San Diego Comic-Con took place this past weekend, giving us no shortage of things to look forward to. From the excitingly diverse (and surprisingly spooky) Marvel slate to the latest blockbuster productions from HBO, it was a stacked weekend of announcements. But perhaps most intriguing of all was Saturday’s Star Trek panel, in which we got a whole host of trailers, sneak peeks, and teases.
The real showstopper of the event was, of course, the latest trailer for Star Trek: Picard, which not only ses the return of Patrick Stewart‘s iconic Captain but also features familiar faces like the previously deceased Data (Brent Spiner) and Voyager‘s Seven of Nine (Jeri Ryan). We get a better sense of what old Jean-Luc has been up to all these years, how a young woman named Dahj (Isa Briones) inspires his return to the skies and how she may or may not have some relation to the imposing Borg cube seen later in the trailer.

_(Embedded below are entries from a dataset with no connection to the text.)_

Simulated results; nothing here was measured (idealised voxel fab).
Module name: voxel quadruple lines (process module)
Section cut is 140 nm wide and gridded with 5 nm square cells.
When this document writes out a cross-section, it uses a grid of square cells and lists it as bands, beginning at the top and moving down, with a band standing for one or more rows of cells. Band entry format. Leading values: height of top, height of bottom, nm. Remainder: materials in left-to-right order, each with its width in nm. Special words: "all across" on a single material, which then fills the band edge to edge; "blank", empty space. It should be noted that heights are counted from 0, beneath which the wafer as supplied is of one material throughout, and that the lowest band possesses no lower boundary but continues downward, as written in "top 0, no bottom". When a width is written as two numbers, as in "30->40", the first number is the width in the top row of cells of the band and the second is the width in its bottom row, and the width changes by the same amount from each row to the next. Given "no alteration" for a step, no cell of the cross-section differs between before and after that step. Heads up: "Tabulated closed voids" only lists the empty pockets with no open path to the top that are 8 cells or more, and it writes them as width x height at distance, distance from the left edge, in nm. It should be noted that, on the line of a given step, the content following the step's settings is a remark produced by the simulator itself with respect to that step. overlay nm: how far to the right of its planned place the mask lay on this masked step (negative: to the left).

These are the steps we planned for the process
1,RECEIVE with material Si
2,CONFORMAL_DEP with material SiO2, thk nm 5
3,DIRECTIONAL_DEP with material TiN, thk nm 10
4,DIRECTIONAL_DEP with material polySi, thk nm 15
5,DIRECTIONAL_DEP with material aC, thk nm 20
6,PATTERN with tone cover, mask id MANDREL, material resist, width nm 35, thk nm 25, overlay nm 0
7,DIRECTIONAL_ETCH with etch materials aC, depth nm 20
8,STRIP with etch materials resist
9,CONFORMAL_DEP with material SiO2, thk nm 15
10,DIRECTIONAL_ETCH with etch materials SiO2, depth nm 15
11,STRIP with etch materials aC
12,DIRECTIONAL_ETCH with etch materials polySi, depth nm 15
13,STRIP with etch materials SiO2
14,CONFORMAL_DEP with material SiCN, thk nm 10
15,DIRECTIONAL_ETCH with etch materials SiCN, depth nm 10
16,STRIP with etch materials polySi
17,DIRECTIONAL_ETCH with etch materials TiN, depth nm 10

The most noteworthy moments in this trailer come from the returning cast members. “What the hell are you doing out here, Picard?” Seven asks, suggesting that either she’s been assigned to track him down or is an old friend, looking to help him on his mission (or some combination of the two). Ryan’s return to Star Trek is an unexpected delight, not only due to her status as a fan favorite but also because it opens up the door for any number of potential comebacks, regardless of whether they’ve previously shared screentime with Picard.
Which brings us to Data, who we first see as a disassembled set of limbs, likely the result of his sacrifice in Nemesis. But in the final moments of the trailer, we see him fully formed, playing poker with Picard. Speculation has been all over the place, with some theorizing that we’re actually seeing Lore or B-4, Data’s identical brothers, and others claiming this to be a holographic recreation. The latter probably seems more likely, especially given Picard’s dialogue here. “I don’t want the game to end,” Jean-Luc tells his android friend, suggesting that their reunion will be a short-lived one.
And if that wasn’t enough, we also learned that William T. Riker (Jonathan Frakes) and Deanna Troi (Marina Sirtis) will be joining their former Captain once more, in addition to Hugh (Jonathan Del Arco), the castaway Borg drone who befriended the Enterprise‘s crew in the TNG episode “I, Borg.” All this is very exciting indeed, and if played right, these returning characters will slot nicely beside the new faces, in a show that honors the past and future of the franchise.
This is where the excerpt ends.